You’ve finally decided to buy life insurance. You know that you want a little extra money available to help take care of your burial expenses, help your family adjust to the loss of your income, or take care of your children’s education expenses. You may also have other considerations, such as leaving money for your heirs, maintaining a business, or giving to charity. However, even if you know what you want to do with the money, it can still be hard to know what to buy, or how much you should pay.
Start by thinking about how much money you’ll need. Consider how much outstanding debt you have, how much your family will need to adjust after you’re gone, what your funeral will cost, and the cost of any other things you’d like to do. If you find that you can’t afford the life insurance policy that you’d like, prioritize what you want. You definitely need enough money to pay off your debts and funeral expenses, but what’s most important to you after that? Is it replacing your income? Sending your children to college? The answers will vary from person to person, and it’s important to think about it carefully. Try to balance everything as best you can, but be determined to at least have some insurance, no matter how little. Although I can be daunting to figure out what you need, it will be worse for your family if you have no life insurance at all!
Also consider which type of life insurance you’ll need: term, whole, or universal life. Term only lasts for a specified amount of time – usually 10 to 30 years. You can choose the term, and the amount of coverage, but remember: the longer the term, the higher the price; the higher the value, the higher the price. Term life covers you if you pass away during the term of the policy. However, if you do not, no insurance will be paid out and there’s no accumulated cash value. Although this sounds like a bad deal, term tends to be the cheapest form of insurance and is a good option for those who cannot afford whole life.
Whole life, on the other hand, is designed to cover a person until they die, as long as the policy is still viable; that is, as long as you pay the premiums in full and on time. With whole life you can also often pay it up through a certain period, such as ten years. Because this type of policy will inevitably pay out, it’s not as good a risk for the insurance company and will cost a little more than term life, but will never expire, making it worth the extra cost if you can afford it.

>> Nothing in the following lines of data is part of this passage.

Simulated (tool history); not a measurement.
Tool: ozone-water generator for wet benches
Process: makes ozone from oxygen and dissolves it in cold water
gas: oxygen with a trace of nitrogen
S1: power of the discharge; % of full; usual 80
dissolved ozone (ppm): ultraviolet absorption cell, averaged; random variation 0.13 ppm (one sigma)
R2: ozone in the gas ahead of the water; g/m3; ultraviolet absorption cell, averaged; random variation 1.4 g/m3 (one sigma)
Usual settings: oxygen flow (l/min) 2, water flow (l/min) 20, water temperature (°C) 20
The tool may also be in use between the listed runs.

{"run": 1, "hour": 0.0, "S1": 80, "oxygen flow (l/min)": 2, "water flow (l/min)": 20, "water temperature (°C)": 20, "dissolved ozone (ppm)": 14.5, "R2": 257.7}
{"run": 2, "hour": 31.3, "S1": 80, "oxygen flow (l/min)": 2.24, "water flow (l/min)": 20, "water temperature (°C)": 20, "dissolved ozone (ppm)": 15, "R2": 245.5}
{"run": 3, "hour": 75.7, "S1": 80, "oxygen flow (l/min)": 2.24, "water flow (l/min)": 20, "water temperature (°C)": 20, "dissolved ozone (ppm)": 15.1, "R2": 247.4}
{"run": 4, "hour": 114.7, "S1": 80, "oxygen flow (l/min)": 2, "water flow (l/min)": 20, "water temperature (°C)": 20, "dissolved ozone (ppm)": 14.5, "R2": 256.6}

Universal is also an option that will never expire. However, it is also much more complex than whole life, with different accounts inside the overall universal life policy and different cash values in each of these accounts. Because of the different accounts and because the IRS is very favorable toward life insurance, many people find that universal life insurance is a good way to combine life insurance and savings: once the policy has built up enough cash value, you’re able to withdraw from it. However, universal life insurance is very complex and would take another entire article to explain adequately.
I recommend that families who have a lot of expenses balance their life insurance by purchasing larger amounts of term life insurance, and a smaller amount of whole life insurance that they can pay up. By doing so, they will still have some whole life insurance after the term life insurance expires.